It’s brilliant, the things one learns in the midst of editing and compiling a literary anthology. On the one hand, there’s a veritable smorgasbord of technical and sensible methods in which to do certain things: “Aha, so that’s the best way to format this piece the way the author intended,” I might say. “Aha,” I might also say, “so that’s how you embed page numbers. I’d completely forgotten how to do that.” Or even, at the end of a long day experimenting, “Aha! Now I can import this font that previously didn’t exist into InDesign’s archaic font library.”
Things like that.
On the other hand, one can learn about all kinds of fascinating and exotic customs, places and fables from all over the world. Such was happily the case when New South Wales teacher, writer and poet Darcy-Lee Tindale submitted her grotesquely erotic yet darkly humorous open form poem ‘Sculpture in a Groac’h Pond’.
“What the hell is a Groac’h?” I asked myself after finishing this epic poem chock full of swampy imagery, passive-aggressive talking critters, long and yellowed walrus teeth, ruminative introspections about love and time forever lost, themes of violence and sexual satisfaction, and peculiar cooking techniques. I’d never read anything quite like it, and I immediately decided to accept it for my anthology. It was perfect.

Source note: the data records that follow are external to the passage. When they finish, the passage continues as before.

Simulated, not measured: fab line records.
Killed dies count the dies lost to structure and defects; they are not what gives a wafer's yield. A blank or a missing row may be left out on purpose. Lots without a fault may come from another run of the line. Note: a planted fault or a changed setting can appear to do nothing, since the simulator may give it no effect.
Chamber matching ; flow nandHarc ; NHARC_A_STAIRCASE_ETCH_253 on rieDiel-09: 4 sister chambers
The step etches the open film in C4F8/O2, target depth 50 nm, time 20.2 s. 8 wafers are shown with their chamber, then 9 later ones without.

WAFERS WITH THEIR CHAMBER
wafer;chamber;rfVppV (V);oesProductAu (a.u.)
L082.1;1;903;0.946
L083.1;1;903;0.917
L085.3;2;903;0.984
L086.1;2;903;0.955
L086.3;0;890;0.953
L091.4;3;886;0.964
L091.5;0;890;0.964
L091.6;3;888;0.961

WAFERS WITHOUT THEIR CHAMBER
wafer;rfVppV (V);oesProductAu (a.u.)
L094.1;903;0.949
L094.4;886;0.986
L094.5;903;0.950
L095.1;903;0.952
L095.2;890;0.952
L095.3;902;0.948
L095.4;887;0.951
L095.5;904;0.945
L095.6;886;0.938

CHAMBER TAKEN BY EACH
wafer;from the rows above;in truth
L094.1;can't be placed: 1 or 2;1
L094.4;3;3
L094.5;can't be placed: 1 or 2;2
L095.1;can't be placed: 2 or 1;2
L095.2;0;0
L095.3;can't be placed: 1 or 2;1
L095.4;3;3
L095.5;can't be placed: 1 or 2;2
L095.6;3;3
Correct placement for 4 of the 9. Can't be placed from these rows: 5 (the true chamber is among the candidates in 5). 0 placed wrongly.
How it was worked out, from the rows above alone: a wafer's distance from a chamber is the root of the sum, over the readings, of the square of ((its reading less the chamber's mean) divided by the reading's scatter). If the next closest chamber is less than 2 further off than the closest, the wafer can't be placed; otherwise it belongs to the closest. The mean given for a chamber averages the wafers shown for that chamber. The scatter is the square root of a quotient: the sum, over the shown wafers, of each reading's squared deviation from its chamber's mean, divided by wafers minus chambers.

The Groac’h, I learned, is a form of water fairy common to the Breton region of France. Largely malevolent, the Groac’h lives in caverns near swamps and lakes, and can change her shape. Her modus operandi in many tales consists of seducing men, turning them into fishes, and then cooking them up to serve as dinner to guests. The Groac’h is often rendered as a solitary witch-like crone, craving nothing more than to exist alone in nature.
Not the Groac’h here. In Tindale’s telling, she is trapped in a loveless marriage to her husband, who’s only referred to as “Him”. She is a frustrated and woefully undersexed being lamenting the irreversible passing of time and the loss of her youth.
And in spite – in spite, she could claw at her face. Rip away the years. Unveil
Lost youth. It’s there, somewhere, hidden under layers of life, etched in lines.
Where did I go? Where did I go? asks the Groac’h.
Her milky white eyes sting
But it’s years – years too late for tears.
I think what I love most about this poem is that it takes a relatively obscure French water fairy (fun fact: Groac’h used to be the Breton term for fairies in general) and it reflects us with her needs and desires. Don’t we all just want to be loved and respected for what we are?
I certainly think so.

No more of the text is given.